“It seems to me at times that whenever a top official from Turkey makes a statement, it is a statement that involves talk of war.”
The alarm bell rang out across the August heat at Greece’s 111 Wing fighter base, jolting two F-16 Viper pilots who’d been idly watching a Greek soap opera in their air-conditioned hut.
Within minutes, the two men were helming the Hellenic Air Force’s most advanced fighter jets as they raced down the tarmac and roared into the blue skies over the Aegean Sea. They were on a mission to intercept Turkish intruders.
The Greek armed forces are tasked with intercepting and repelling aerial and naval incursions by an increasingly erratic and aggressive Turkey, a dysfunctional relationship at the heart of NATO’s security architecture in the Eastern Mediterranean.

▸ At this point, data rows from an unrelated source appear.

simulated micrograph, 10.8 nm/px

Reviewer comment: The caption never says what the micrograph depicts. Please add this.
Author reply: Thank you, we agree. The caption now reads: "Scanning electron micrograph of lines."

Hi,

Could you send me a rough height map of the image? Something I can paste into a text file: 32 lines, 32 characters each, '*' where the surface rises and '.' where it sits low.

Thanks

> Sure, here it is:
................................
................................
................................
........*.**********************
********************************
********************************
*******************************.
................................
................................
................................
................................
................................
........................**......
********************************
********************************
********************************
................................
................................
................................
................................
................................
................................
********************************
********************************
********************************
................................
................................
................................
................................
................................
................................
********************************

Every day, the fighter jets of the two regional powers engage in mock dogfights over Greece’s eastern borders, maneuvering for “technical kills,” where one pilot locks his missiles onto his adversary’s aircraft, with only the push of a button separating this dangerous dance from war. Sometimes it has proved deadly: Last December, a Greek Mirage pilot was killed in an aviation accident while intercepting Turkish jets.
“For almost 30 years in the Aegean Sea, we have had to deal with our neighbors by ourselves,” explained the base commander Col. Dimitris Giannopoulos, standing on the runway in his flight suit.
Indeed, tensions between Greece and Turkey are not new, but the discovery of rich deposits of liquid and gas petroleum in the Eastern Mediterranean is changing the balance of power in the region at a time when Turkey’s apparent drift away from NATO is causing alarm in Washington and Athens.
“It seems to me at times that whenever a top official from Turkey makes a statement, it is a statement that involves talk of war,” Greece’s new defense minister, Nikos Panagiotopoulos, told VICE News. “War in Syria. War in the Middle East. War in the Aegean. Now if that isn't aggressive rhetoric, then I’m wondering what type of rhetoric it is.”
Over the past few years, Greece, Cyprus, and Israel have held an escalating series of large-scale military drills aimed at enhancing cooperation between their air and naval forces, while simultaneously pushing forward with an ambitious scheme to construct a pipeline transporting the newly discovered oil and gas to markets in the European Union.
The aim is to strengthen relations between allies, while reducing Europe’s dependence on Russian energy resources, but it’s impossible to divorce these moves from the broader strategic picture of regional powers unsettled by Turkish President Recep Tayyip Erdogan’s bellicose rhetoric and growing image as a source of regional instability.
The latest source of tension between the NATO allies is Turkey’s dispatch of drill ships, escorted by warships, into Cypriot waters.
Greece is treaty-bound to defend Cyprus’s territorial integrity, and Turkish encroachment on the island republic’s territory is a source of growing anxiety for Athens.
Though only Cyprus’s Greek-led government is internationally recognized, Turkey has occupied the northern half of the island for 45 years, and claims the right to drill for oil in Cyprus’s waters, a stance that has led to condemnation from both the EU and the U.S.
“We want peace in the region. We do not wish any kind of conflict. But at the same time, in order to maintain the status quo as it is, we are taking a very confident and resolute position against Turkish behavior,” Panagiotopoulos told VICE News. “There is no other way I’m afraid.”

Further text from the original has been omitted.